Shedding some light on city outages


Terre Haute’s street lighting system is dated and according to officials that makes repairs harder and more time consuming.

Wednesday night we counted close to 50 lights out from I-70 northbound to Maple Avenue. Regardless the lights that are on date back to the early 80s according to city engineer Chuck Ennis. Needless to say, things aren’t too bright. But officials say in the upcoming years there are plans for a much needed upgrade.

“Right now we’re running at getting these lights done in 3 days or less,” Rick Burger, community relations manager for Duke Energy said.

Burger says if you report a street light out, Duke Energy will replace the light in just a few days. However officials say repairs took around a month for a long strip or bank of lights from Hulman to Wabash on 41 last month.

“There was a variety of things, there was some wiring issues, there were controller issues. They had to get these parts to come in to fix big banks of that which is a little bit different than just one light out,” Mayor Bennett says.

He also says there was also an area out on the east side of town.

“Cause I saw it myself and reported them and what we found is nobody else had called them in.”

Both the mayor and Burger say the city isn’t aware of outages until people report them. All of the street lights with this yellow caution tape tied around the pole have been noted by duke energy and await repair.

“You know, as the city’s paying for those lights, we need to be sure that we’re providing that service, but we don’t know when those lights are out until that customer would let the mayor’s office know or let us know online,” Burger said.

The city pays just over 500 thousand dollar each year for the lights. They lease around 37 hundred street lights from Duke Energy and pay for electricity for the city owned, ornamental lights which you can find from the courthouse down Wabash Avenue.

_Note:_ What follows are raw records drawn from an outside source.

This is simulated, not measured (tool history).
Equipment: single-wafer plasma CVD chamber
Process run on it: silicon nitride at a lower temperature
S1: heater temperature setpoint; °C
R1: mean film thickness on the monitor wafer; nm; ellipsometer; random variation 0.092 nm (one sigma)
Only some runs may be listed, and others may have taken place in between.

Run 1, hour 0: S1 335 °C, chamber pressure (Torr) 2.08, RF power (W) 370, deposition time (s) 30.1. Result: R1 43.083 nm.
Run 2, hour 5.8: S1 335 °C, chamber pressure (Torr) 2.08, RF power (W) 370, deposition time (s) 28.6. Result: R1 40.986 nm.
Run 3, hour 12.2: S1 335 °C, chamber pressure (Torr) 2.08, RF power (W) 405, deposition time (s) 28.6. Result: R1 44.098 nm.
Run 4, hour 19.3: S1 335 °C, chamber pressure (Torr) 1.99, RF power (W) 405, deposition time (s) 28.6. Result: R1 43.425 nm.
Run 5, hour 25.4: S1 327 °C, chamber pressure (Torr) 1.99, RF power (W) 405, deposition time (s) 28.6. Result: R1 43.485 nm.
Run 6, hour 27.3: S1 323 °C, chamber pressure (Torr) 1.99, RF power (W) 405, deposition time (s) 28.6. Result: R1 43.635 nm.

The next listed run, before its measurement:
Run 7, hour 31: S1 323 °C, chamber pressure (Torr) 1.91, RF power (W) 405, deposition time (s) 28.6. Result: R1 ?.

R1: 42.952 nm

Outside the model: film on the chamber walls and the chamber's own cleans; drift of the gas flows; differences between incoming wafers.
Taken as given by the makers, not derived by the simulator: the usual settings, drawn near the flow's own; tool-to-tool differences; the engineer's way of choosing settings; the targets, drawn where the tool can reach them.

Back to Third Street, Gabriel Casas lives at the University Apartments at Farrington and 41. He says with tinted car windows it makes driving at night even harder to see.

“Just the weather’s unpredictable and there’s people walking all the time, so just gotta be careful,” Cases said.

Lights out or not, it’s pretty dim along Third Street at night which is what you can expect with lights dating back almost 40 years. And that’s the difference the city and duke energy plan to make in the next couple of years.

Discussion is underway to replace all the street lights with led bulbs and even new poles, but officials don’t know how much that will cost just yet, they just say it will be significant.

Until then, what we see is what we get, but the mayor says the parts used to maintain those lights will soon be unavailable.

“They tell me all the time we just can’t get these pieces or those part, controllers or fuses, all the different things that run the system are more difficult to find so at some point we’ll have to do the upgrade because we’ll be faced with unable to repair old things,” Mayor Bennett said.

Duke Energy started inventory in January to count all the lights in the city and note which need repair.

Burger says that should take about 4 months. And Mayor Bennett says in about two months new poles and LED lights will be added to Margaret Avenue so the city can see what will be in store in the next couple of years.